2008 ended up being something of a struggle for Macquarie Group, with factors outside its control conspiring to make conditions in the second half to March 31 pretty tough.
2009 is likely to be even tougher and there’s every chance the aggressive financial group and its new CEO, Nick Moore, will struggle to match the record $1.803 billion earned in the 2008 year (it earned $1.463 billion in 2007).
The bank knows as much, and told investors yesterday it realises there will be a struggle and the market reacted accordingly.
If it happens it will end a couple of very fruitful years for Macquarie that saw revenue and earnings explode, some big deals done, some failed (Qantas) and a change at the top in terms of management and corporate structure.
The bank’s doubts about the 2009 year mirror those from analysts, several of whom have forecast earnings falling in the coming year. Analysts, including those at Morgan Stanley and Goldman Sachs JBWere, have published notes in recent days forecasting that Macquarie’s profits will drop below $1.8 billion in the current financial year, which would represent Macquarie’s first profits fall since 1994-95.
The shares opened lower (the results were out before trading) at $64.51, which was the day’s higher, then fell, came back a touch and then lost more ground in afternoon trading to end more than 7% lower at $61.25, down $4.85 and the day’s low.
But while earnings hit a record and there was the predicted loss of value in some of the held investment in its real estate satellites, Macquarie didn’t fall victim to the subprime induced credit crunch that many had predicted, nor did its basic business model take on water.
Those suspicions have seen Macquarie’s shares hammered 32% this year so far and another 5-6% yesterday.
But life in the markets is going to be very different for the investment bank and it will have to remodel its model to accommodate the new outlook.

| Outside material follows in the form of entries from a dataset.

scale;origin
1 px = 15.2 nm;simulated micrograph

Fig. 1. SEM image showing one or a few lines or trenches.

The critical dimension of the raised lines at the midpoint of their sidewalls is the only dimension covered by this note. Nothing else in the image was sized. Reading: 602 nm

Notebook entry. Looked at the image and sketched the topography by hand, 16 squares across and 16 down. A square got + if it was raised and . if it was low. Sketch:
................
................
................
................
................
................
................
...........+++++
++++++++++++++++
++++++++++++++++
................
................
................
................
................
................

While earnings did hit a record $1.8 billion, up 23%, the second half saw them slow to a walk.
They rose by around 2%, compared to the first half’s 45% leap as the easy credit, low interest rate environment peaked and then collapsed as the subprime crunch hit on August 9-10 around the world.
Net income was $743 million in the six months to March 31, compared to the $733 million in the back half of the 2006-07 year.
Second-half profit was worked out by subtracting first-half earnings from full-year profit of A$1.8 billion reported today.
New CEO, Nick Moore admitted that repeating the record full-year profit will be "challenging”, but he added it was could be "achievable".
"Market conditions make short-term forecasting more difficult than usual," he said in a statement to the ASX.
"The current state of financial markets means that it will be challenging to repeat last year’s record performance, but this may be achievable."
Mr Moore said that over the medium term the group continued to be well placed, due to effective risk management, good businesses, committed quality staff, the strength, diversification and global reach of the businesses and a strong capital base.
He said there were no problem trading exposures and no material problem credit exposures.
"We expect to benefit from ongoing organic growth initiatives and continued strong global investor demand for quality assets," Mr Moore said.
"It is also possible there will be opportunities for acquisitions in the current environment due to our strong capital position."
The only visible evidence of a hit from the crunch was the $293 million provision on the value of its real estate trusts and the closure of its Australian non-banking mortgage business late in the March year.
Mr Moore becomes head of Macquarie Group when outgoing chief executive Allan Moss leaves on May 24 with $80 million in benefits and cash and shares.
Macquarie’s full year operating income increased 15% to $8.2 billion, while its earnings per share (EPS) increased 13% to $6.71. At the half year they were up 32% and 34% respectively.
The company said the key drivers of the group’s result for fiscal 2008 included strong performances in its equities-related businesses in Asia, Australia and Europe.
It recorded substantial investment banking deal flow of transactions valued at about $200 billion, record volumes in foreign exchange and commodity related businesses, as well as record performance fees.
Total assets under management increased by 18% to $232 billion.
The group has expanded its capital base to $10 billion, from $7.5 billion over the year.
The Group declared a second half dividend of $2.00 per ordinary share, franked to 100% (and up just 10c a share), taking the total ordinary dividend for the year to $3.45 per share, an increase of 10% on last year’s total ordinary dividend of $3.15 per share. At the halfway mark interim dividend was up 16% (20c), so the more conservative approach in payout can be seen.
The bank’s cost to income ratio over the year averaged 73.3c in the dollar, all but unchanged from the 73.2c in 2007; but return on equity slumped in the second half to just 18.1% compared to the 30.2% in the first half. That left the return on equity for the full year at 23.7% compared to 28.1% in the 2007 year.
If it hadn’t been for a $150 million lift in trading income in the second half, Macquarie would have had a sharp drop in earnings as other areas of income fell faster than Macquarie could cut costs.